The New Roses are making up for lost time to launch a concerted push on the UK. Big in their native Germany, for some reason it has taken three albums and an EP, culminating in last year’s ‘One More For the Road’ release, to raise their profile here in the UK. They had certainly previously escaped my radar- but I picked up on a buzz around them this year both from friends and on social media and got the opportunity to catch them on the London date of an extensive two week nationwide tour.

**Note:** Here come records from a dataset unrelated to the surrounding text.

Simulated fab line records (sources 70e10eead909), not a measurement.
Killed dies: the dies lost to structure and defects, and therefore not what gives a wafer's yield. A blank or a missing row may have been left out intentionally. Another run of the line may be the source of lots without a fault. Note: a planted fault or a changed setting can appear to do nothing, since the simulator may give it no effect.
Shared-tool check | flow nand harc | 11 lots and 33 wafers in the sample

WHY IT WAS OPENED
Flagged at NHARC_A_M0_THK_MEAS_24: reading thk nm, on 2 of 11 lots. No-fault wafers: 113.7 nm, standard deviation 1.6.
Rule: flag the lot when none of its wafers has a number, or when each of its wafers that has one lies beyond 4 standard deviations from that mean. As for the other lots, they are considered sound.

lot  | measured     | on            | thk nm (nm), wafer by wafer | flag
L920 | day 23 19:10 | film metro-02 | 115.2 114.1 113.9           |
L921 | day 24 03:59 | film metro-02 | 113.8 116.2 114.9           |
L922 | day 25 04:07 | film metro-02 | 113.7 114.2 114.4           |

An added incentive was two rising UK bands, though mid-tour Departed unfortunately did just that, leaving The Brink to provide the main support. Energetic and enthusiastic, they made a positive impression. Tom Quick was a confident singer with a raspy voice drawing comparisons to an early Jon Bon Jovi, while there was plenty of onstage movement notably from bassist Gaz Connor and rhythm guitarist Izzy Trixx with their matching asymmetric hair flailing.
The likes of ‘Never Again’ and ‘Take Me Away’ were enjoyable if unoriginal, and when Tom strapped on an acoustic guitar ‘Wish’ had real commercial potential.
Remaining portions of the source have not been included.